Featured Fellow: Candy Martínez, 2020-2021 The Andrew W. Mellon Foundation Native American Scholars Initiative Predoctoral Fellow

Each year, the Library & Museum at the American Philosophical Society hosts a rich intellectual community of scholars working on a wide-range of projects in fields including early American history, history of science and technology, and Native American and Indigenous Studies, among others. Read on to learn more about our fellows and their work at the APS. Additional information about our fellowship programming and other funding opportunities can be found here.

Research Project: “Rethinking Structural Inequalities and Emotional Illnesses in Oaxacan Communities"

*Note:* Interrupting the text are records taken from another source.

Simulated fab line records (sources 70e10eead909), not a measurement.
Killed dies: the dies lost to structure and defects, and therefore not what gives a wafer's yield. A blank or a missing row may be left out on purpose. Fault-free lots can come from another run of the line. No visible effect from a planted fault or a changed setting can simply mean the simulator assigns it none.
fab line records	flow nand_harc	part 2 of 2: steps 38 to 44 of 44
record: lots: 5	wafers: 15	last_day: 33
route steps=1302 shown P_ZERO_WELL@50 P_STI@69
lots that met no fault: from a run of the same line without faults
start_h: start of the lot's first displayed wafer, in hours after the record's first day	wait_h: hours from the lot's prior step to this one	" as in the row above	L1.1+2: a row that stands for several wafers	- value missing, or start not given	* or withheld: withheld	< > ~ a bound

Briefly describe your research project. 

Through archival research, ethnographic interviews, and participant observation of healing practices in Oaxaca, Mexico, my dissertation, “Rethinking Structural Inequalities and Emotional Injuries in Oaxacan communities,” critically examines the creative ways Zapotec and Mixtec communities understand and actively respond to trauma, profound sadness, susto (fright), and healing practices related to large-scale social, economic, and other global changes (such as migration, extraction of natural resources, and gender violence). 

What collections did you use while working at the APS?

One of the collections I looked at included the Paul Radin Papers, particularly Series V: Zapotec, Subseries I: Lexicon, and Series V: Zapotec, Subseries II: Dictionary. These included wordlists from 1912-1959 organized by the linguist Harvey Rosenbaum. Such word lists had Zapotec words, a Spanish translation of their meanings, and the names of Zapotec communities where these words were derived. It made sense to look through these wordlists, given that Radin was a cultural Anthropologist who studied North American and Latin American Indigenous languages (Wappo, Hocąk, Zapotec, Huave). He was interested in learning the religious observations, cultural customs, and stories of Indigenous people. I wanted to analyze whether or not he documented susto (fright) or profound sadness rituals or understandings of these and other cultural Zapotec syndromes. 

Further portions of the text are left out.